The roles of the government go above the norms to other functions, such as managing conflicts. Apart from providing services such as education, the government also solves conflicts such as race tensions, economic stagnation, which are political in nature (Dye, Thomas, and Susan, 2). This chapter also brings to light a comparative study of various states regarding the public policies on aspects such as income and population growth. In a nutshell, the chapter looks to substantiate on the states that take the initiative to involve the citizens on their policy choices and those that don’t involve the citizens. In general, it brings out a clear comparative study of all the states and how they undertake their policies.

Further, the chapter illustrates how the politics of racial and ethnic divisions account for the present and ever surging variation in the politics of states in the US (Dye, Thomas, and Susan, 6). Besides, the chapter in-depth discusses the issue of immigration by demonstrating how the US has always been a nation of immigrants. It further looks into the underlying immigration policies such as the illegal immigration policy, the dream act, “immigration and federalism,” as well as the conflict over immigration reforms.

Moreover, the chapter examines how the state’s politics always differ; that is, they can be predominantly “liberal or conservative. In this case, a clear distinction between conservative ideologies and liberal ideologies exists; where the former entails the idea of the state to expand the welfare benefits as well as the idea to use the resources of the country to achieve change, while the latter means the opposite of these enactments (Dye, Thomas, and Susan,15). More broadly, some states exhibit separate political cultures that cannot be attributed to common factors such as race, ethnicity, or education. This, however, presumably translates that some states have developed historical traditions of being affiliated to a party (Dye, Thomas, and Susan, 16). It is no exaggeration that some policies, such as abortion, can be affected by the act of religious profiles.
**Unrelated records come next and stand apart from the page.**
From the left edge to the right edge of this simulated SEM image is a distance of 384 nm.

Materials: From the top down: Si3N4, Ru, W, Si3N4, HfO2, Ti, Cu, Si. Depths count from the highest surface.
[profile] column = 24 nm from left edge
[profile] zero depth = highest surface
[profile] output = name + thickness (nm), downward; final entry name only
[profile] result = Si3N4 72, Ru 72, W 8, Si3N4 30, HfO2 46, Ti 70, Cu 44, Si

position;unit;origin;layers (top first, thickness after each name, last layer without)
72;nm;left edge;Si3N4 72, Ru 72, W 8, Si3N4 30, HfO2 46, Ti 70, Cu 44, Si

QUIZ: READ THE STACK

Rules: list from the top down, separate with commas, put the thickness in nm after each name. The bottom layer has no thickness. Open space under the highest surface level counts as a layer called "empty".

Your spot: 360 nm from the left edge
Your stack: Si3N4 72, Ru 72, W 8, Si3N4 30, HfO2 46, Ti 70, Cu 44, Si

Since the religious profiles vary across the states, many states perhaps act differently politically. This, however, means that some people‘s decisions in regard to various issues may be anchored on religious beliefs, which will affect the political outcome of a situation (Dye, Thomas, and Susan 19). In essence, this chapter further explains how the political leadership in states may help shape the outcome of the public policy. Notably, the states and communities have a bigger say with respect to both public decisions and policy decisions (Dye, Thomas, and Susan 19). Finally, the chapter brings out clearly how states became “states” and, more importantly, the politics in the district of Columbia making reference to the US Constitution Article I, Section 8, specified in 1787 (Dye, Thomas, and Susan, 23).



Work Cited

Dye, Thomas R., and Susan A. MacManus. Politics in states and communities. Pearson Higher Ed, 2015.